Someone sent me a video of Fedor E. in a “sambo fighting” match.
Googling produces lots of match videos but no definition. It’s obviously some variant of MMA, but outside a ring proper. Any link to a definition/rules/who follows it?
Also . . . um . . . are the people who follow it really okay with, like, the name?
ETA: Aw, Hell, if a mod could correct my moronic title misspelling, I’d be grateful.
Seriously? Dude, get over yourself. It’s Russian. I have a hard time believing you’ve tried to find anything out about it whatsoever before jumping to conclusions, and therefore have a hard time taking your post seriously at all. How 'bout read the Wikipedia article and then come back if you want to talk.
I searched, admittedly not as much as I should have.
Okay, sambo turns out to be an acronym of a Russian phrase. So no need for offense. If you’ve read my other posts, you’d know I’m not reputed for having the most PC set of beliefs, so I took no offense but thought others might. As it turns out, ignorance fought.
Actually, wouldn’t you agree that any system that involves grappling and getting a guy on the ground to do some further damage has some claim to efficacy? And don’t a lot of things like judo actually do this already?
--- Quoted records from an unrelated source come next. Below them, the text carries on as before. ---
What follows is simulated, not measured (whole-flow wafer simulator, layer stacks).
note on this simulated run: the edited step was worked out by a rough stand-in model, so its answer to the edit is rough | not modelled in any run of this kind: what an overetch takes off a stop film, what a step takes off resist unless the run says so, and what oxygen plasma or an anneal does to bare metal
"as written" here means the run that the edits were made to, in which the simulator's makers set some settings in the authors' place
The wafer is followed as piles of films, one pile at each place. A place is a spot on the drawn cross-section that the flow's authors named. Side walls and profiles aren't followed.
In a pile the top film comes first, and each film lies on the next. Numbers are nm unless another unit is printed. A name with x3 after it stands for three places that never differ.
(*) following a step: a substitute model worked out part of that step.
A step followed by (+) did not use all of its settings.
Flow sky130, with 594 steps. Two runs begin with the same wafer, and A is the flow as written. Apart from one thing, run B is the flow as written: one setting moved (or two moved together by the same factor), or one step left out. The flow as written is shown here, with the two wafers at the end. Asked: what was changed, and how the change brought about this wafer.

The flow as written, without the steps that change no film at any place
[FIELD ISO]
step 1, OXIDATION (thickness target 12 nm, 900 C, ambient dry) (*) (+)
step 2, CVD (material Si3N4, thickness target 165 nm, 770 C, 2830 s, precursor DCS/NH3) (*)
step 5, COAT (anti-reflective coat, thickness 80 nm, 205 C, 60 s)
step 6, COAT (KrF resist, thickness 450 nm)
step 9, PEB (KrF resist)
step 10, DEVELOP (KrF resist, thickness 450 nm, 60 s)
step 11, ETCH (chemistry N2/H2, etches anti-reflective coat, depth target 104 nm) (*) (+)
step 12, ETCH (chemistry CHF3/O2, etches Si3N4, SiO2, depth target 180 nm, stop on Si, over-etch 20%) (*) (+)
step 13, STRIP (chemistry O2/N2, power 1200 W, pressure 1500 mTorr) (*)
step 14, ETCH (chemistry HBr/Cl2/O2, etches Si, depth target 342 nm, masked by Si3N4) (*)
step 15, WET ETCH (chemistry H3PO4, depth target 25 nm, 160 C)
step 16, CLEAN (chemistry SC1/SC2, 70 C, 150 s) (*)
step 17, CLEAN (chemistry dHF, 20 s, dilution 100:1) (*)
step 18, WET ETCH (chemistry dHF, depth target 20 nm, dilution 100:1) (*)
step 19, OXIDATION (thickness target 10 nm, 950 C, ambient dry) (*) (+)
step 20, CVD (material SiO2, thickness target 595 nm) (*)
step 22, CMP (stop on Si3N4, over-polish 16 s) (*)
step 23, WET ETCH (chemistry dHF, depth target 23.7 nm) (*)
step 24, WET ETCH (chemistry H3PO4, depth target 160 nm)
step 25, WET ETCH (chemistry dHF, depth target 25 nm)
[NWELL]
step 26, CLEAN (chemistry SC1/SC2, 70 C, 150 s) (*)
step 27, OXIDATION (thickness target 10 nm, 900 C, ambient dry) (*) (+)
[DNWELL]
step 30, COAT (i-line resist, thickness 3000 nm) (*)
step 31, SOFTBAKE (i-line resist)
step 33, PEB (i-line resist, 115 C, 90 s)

I assume you’re meaning to deprecate things that rely on showy maneuvers like high kicks. I can follow you there.
I think that for a system of unarmed combat to be martially sound you need a mix of disarms, take downs, some ground work and some basic, effective strikes. And those things must be studied at least some of the time, in a martial context, and not just purely in the context of sport or competition.
Judo lacks some of those traits. And the moment I see someone doing jump kicks and twirling like dancers I will roll my eyes.
Sambo, Brazillian jiu-jitsu, judo, boxing, Greco-Roman and freestyle wrestling, krav maga, and muay thai all have practical value. I guess even tae-kwon-do and crap like that has some limited practical value if you count conditioning and self-confidence, but the “stances” and maneuvers of those styles will get your ass kicked in a heartbeat in real life. I’ve seen it happen.
I agree that all of those have some practical value. But “some practical value” does not a “martial” art make. It should MOSTLY be of practical value if not entirely. Some of the ones you mentioned are definitely practical and effective martial arts though, much more so than others you mention.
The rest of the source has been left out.